In criticizing telic egalitarianism by far the most ubiquitous objection has been the leveling down objection (Parfit, 2000). Imagine that the welfare of a better-off person is lowered to the level of a worse-off person without thereby benefiting any of them. According to the objection, telic egalitarianism must claim that this leveling down is better at least in one respect because it reduces inequality. However, the objection continues, the leveled down outcome is better in no respect. Thus, the objection concludes, telic egalitarianism is absurd.
Many take the leveling down objection as devastating for telic egalitarianism. But by now several attempts have been made to meet it. We will refer to three responses. The first one meets the leveling down objection by imposing a condition on the instances where equality is valuable. On this response, known as conditional egalitarianism, equality is valuable for its own sake only when it benefits at least one person (Mason, 2001). According to this response, although equality is valuable for its own sake, that value is conditional upon the equal distribution benefitting some person. This simple response enables telic egalitarianism to avoid the leveling down objection because according to it, equality is not seen as valuable for its own sake in the cases of leveling down. However, it may be seen as arbitrary and ad hoc to impose such a condition on the value of equality just for the sake of avoiding the leveling down objection (Holtug, 2010, pp. 193–198).
The second strategy in response to the leveling down objection is to challenge Parfit’s characterization of telic egalitarianism. Initially, Parfit characterizes telic egalitarianism as the view that equality makes outcomes better. He then speculates which such view can be characterized by the principle of equality. However, there might be other ways to characterize the view that equality makes the outcome better. For example, some might see equality as a feature of function that aggregates the list of people’s welfare to the overall goodness of states of affairs. According to this interpretation, the goodness of a state is given by the list of people’s welfare, not the list of people’s welfare and the value of equality (Broome, 2002; Hirose, 2015, ch. 3). If the goodness of a state is given by the list of people’s welfare, then there is no respect with regard to which the leveling down is better.

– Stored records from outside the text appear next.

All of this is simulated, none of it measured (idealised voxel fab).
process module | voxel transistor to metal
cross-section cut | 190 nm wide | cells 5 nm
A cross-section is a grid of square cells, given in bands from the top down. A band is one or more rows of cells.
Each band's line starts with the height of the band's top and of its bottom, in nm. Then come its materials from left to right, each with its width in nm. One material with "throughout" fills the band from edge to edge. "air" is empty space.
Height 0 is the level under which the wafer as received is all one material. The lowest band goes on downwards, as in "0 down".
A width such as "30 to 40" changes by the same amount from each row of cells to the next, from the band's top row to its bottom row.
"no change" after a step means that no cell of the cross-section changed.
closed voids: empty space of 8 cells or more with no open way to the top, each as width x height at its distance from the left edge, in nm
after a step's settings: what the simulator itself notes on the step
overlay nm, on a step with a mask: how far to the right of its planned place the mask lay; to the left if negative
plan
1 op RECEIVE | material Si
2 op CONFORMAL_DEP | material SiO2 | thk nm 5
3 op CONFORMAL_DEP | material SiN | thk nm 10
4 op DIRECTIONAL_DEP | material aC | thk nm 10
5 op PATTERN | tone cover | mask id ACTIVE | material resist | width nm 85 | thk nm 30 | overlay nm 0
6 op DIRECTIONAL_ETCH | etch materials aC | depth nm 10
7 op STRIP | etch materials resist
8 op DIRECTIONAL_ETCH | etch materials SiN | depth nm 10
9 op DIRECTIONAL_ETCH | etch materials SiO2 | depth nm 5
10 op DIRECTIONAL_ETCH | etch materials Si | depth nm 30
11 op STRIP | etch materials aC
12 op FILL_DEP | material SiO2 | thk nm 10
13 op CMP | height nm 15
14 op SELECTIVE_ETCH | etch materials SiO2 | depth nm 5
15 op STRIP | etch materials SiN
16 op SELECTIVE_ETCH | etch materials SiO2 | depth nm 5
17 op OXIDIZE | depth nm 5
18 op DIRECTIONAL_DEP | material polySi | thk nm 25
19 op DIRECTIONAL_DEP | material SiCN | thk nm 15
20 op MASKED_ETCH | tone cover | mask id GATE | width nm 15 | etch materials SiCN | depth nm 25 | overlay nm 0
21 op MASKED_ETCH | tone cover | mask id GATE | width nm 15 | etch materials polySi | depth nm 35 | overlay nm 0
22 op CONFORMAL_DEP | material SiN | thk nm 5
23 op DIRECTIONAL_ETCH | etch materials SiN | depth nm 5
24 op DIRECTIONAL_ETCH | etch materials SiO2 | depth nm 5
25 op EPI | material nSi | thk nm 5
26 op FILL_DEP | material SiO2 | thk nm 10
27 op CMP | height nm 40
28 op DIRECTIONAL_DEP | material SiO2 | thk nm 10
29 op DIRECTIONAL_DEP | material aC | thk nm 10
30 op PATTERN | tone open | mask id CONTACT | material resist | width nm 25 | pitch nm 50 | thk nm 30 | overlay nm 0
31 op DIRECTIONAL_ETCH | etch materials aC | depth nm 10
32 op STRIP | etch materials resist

The third response to the leveling down objection is to simply bite the bullet (and admit that egalitarianism may endorse leveling down) but criticize the objection’s underlying motivation. Temkin, for example, concedes that on his view leveling down is better in at least one respect. However, he challenges a philosophical assumption behind the force of this objection, namely what is known as the person-affecting view. The person-affecting view holds that a state is better than another only if it is better for some person. In other words, the person-affecting view implies that whenever we judge a state as better than another, there must be some persons for whom it is better. It is obvious that the force of the leveling down objection rests on the person-affecting view. Leveling down is better for no one, yet telic egalitarianism judges it to be better at least in one respect. However, if the person-affecting view is rejected, the leveling down objection collapses. This is exactly what Temkin (1993, 2000) undertakes to do. In order to reject the person-affecting view, it suffices to show that there are some values that cannot be reduced to individual goods. Temkin argues that the value of equality is one such value. For those who commit to the irreducible value of equality, leveling down is better in one respect. It may well be absurd to judge that leveling down is, all things considered, better. But telic egalitarianism does not commit to such a judgment because the increased value of equality from leveling down may be outweighed by the decreased value of something else, such as the reduced value of total welfare.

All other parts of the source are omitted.